Speech Recognition1 Mfcc

Jun 15, 2015


The frame diagram of the speech recognization is as follows.

 frame diagram of the speech recognization

The PRS(pattern recognization system) is divided into three parts, feature extraction, pattern matching, and pattern library reference.

This post is about feature extraction.

What is MFCCs(Mel-frequency cepstral coefficients)?

Please look at the definition from Wiki.

How to extract?

Sampling

Usually the sampling frequency can be 8kHz, or 11kHz, or 16kHz, which must be satisfied Nyquist’s theorem. Then quantization. Here is MATLAB implementation code.

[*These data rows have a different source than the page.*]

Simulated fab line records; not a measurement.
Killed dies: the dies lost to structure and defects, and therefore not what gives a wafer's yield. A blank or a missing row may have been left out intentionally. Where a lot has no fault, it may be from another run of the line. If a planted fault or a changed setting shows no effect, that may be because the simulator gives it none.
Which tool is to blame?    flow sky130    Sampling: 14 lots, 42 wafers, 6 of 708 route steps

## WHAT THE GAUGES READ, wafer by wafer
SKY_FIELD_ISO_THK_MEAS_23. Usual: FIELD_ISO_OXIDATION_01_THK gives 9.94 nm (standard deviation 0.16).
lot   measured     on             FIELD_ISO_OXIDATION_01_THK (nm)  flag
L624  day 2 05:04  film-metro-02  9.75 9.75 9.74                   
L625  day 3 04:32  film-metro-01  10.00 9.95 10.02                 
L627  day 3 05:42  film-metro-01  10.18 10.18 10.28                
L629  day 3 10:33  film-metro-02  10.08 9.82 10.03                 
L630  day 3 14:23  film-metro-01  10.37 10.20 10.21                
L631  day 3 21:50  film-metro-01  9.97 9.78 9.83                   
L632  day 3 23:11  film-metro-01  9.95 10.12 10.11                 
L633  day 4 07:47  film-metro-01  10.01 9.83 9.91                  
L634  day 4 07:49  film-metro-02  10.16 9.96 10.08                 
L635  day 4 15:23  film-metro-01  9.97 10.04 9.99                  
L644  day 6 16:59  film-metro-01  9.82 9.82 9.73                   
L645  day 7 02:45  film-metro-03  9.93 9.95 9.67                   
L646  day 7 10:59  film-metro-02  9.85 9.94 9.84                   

r = audiorecorder(16000,16,1);
record(r);
stop(r);
s = getaudiodata(r,'int16');
Pre-emphasizing

Actually, the speech signal has small amplitude at high frequency. So it need a first order highpass filter(pre-emphasizing filter). The time domain expression of the filter is xp[n]=x[n]-ux[n-1], and the frequency domain expression is H(z)=1-uz-1. Typical value of u=0.95.

float spre[num_of_data-1];
for(int i = 0 ; i < num_of_data-1 ; i ++)
  spre[i] = init_data[i+1] - 0.95*init_data[i];
Framing

Short-time stationary assumption: The speech signal is a kind of typical non-stationary signal, it can be assumed that it’s short-time stationary because the spectrum and physical characteristic of signal does not change significantly within a short time interval(10ms-20ms).

After framing, the signal can be analyzed with the same method with smooth process signal. That’s why it need to framing first.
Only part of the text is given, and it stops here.